One glaring lesson which the explosion in online shopping has for e-fulfilment and multi-channel distribution centres is that success or failure will depend on the speed and flexibility of the various automated handling systems to meet a rapidly growing market. But for specific areas of retailing, like the fashion industry, there is another growing problem; the surge in returns. This is particularly onerous for the SME fashion retailers who must deal with returns as best they can by minimising costs, improving availability and reducing stock obsolescence. So if returns form a significant share of total ‘sales’ then equipment should be in place to return them into storage, after suitable inspection, whenever required, so that they are quickly available for resale.
Such is the diversity of businesses and the plethora of specially-developed MHE to meet their tailored needs that it is difficult to know whom to choose as mentor, though the task is easing in that the big automated equipment suppliers have over recent years expanded their product range, including software, often by purchasing competitor businesses. Even so, a systems integrator may still be the best ally to seek when considering, say, a fast sortation conveyor, and consultants can still be useful at the early stage in at least shortening the selection process.

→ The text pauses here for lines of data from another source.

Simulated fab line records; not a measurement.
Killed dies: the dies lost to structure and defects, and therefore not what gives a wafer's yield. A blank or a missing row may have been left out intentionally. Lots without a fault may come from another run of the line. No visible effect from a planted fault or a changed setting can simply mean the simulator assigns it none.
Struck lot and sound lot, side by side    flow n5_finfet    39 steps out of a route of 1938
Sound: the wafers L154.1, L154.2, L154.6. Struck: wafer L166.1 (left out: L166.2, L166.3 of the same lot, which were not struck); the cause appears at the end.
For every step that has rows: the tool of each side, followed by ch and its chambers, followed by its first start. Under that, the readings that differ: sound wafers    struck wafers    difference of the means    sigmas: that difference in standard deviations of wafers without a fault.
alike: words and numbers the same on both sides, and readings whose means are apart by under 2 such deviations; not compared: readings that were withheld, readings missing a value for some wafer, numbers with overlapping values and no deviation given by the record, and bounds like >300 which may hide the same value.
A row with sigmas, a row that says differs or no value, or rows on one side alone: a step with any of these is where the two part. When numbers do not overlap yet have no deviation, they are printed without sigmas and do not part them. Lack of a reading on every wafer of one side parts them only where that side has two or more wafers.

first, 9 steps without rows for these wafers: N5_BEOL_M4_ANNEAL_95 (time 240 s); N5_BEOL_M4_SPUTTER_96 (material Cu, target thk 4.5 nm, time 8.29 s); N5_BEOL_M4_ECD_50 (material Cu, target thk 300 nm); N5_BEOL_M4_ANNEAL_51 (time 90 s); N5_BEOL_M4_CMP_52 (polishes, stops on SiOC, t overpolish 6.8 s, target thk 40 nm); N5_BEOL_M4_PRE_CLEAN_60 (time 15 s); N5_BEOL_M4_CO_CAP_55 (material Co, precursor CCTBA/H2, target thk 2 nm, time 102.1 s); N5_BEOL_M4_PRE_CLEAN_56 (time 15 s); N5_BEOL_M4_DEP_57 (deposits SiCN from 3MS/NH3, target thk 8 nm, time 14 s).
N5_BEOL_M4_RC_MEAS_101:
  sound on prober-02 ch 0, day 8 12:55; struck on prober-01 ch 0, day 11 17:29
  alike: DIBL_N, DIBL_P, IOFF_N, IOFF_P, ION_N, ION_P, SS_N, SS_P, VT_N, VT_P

Integrators can move outside their own company’s product range to integrate a complete materials handling system using a wide portfolio of products, and be more innovative without being faced with preconceived design ideas. Whichever partner route one goes down, however, projects can still go seriously wrong and one reason is that the data used for the design criteria is not always valid, so system buyers will need to look at the issue carefully. Moreover, if a sorter is a key part of a project buyers should be wary of supplier performance claims. There are three definitions of sorter capacity: 1) Design capacity (of individual components) 2) Ideal tests conditions capacity and 3) Operational capacity, which is influenced by many factors around the sorter’s periphery.
If storing a wide variety of SKUs Pareto’ law will be unavoidable, with some 80% of sales coming from 20% of SKUs but what many logistics managers may not realise is how problematic, slow-moving stock can be. This can mean that slow movers represent a small number of total picks but up to 40% of labour costs because they are placed in distant locations. Such are the implications of slow-moving stocks that Britain’s big food retailers are now having to reconsider their total SKU range.
A key logistics advantage enjoyed by the small but fast-growing food retailers like Aldi and Lidl is their much smaller product range, typically 1,600 SKUs against 40,000 for the big four retailers, many of which would be slow movers. Before the Danish discount food retailer, Netto, came to Britain it used only one distribution centre (DC) to serve all of its 120 EPOS-connected shops whose daily sales formed the equivalent of demand forecasting for the DC, which then, with the critical support of a fast sortation conveyor, replenished all shops before they opened for business the next morning. This meant that 90% of all the stocks at the DC passed through it every 24 hrs. Netto was ruthless at dumping slow movers to be replaced by hoped-for fast movers. Stock holding costs can dwarf all other warehouse costs combined. Sainsbury could see how critical this logistics advantage was and to an extent may be changing their business model by getting into bed with Netto. So the question is should you be similarly ruthless with your slow movers?
One big point to remember about fast sortation conveyors is that the longer they are in use the shorter their ROI, so why not consider using them to deal with both inbound and outbound processes? This is what BAX-shop.nl did with its Optimissorters, which cut walking and picking times so much that the sorter’s payback is under 18 months.